I was using the pretrained model laion/CLIPViT-B-32-laion2B-s34B-b79K with open clip, as HF suggests:
import open_clip
model, preprocess_train, preprocess_val = open_clip.create_model_and_transforms('hf-hub:laion/CLIP-ViT-B-32-laion2B-s34B-b79K')
tokenizer = open_clip.get_tokenizer('hf-hub:laion/CLIP-ViT-B-32-laion2B-s34B-b79K')
Which gives an embedding of 512.
I would like to use HF’s own CLIPVisionModel and obtain the same result, that is, an embedding of size 512. I’m trying this way with CLIPVisionConfig but I’m still getting an embedding of 768:
from PIL import Image
import requests
from transformers import AutoProcessor, CLIPVisionModel, CLIPVisionConfig
configuration = CLIPVisionConfig(projection_dim=512)
model = CLIPVisionModel.from_pretrained("laion/CLIP-ViT-B-32-laion2B-s34B-b79K", config=configuration)
processor = AutoProcessor.from_pretrained("laion/CLIP-ViT-B-32-laion2B-s34B-b79K")

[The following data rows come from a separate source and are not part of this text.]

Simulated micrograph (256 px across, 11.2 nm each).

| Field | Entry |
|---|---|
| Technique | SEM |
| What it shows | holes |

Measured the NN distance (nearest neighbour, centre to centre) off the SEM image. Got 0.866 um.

url = "http://images.cocodataset.org/val2017/000000039769.jpg"
image = Image.open(requests.get(url, stream=True).raw)
inputs = processor(images=image, return_tensors="pt")
outputs = model(**inputs)
last_hidden_state = outputs.last_hidden_state
pooled_output = outputs.pooler_output # pooled CLS states
Could anyone help me get the same result?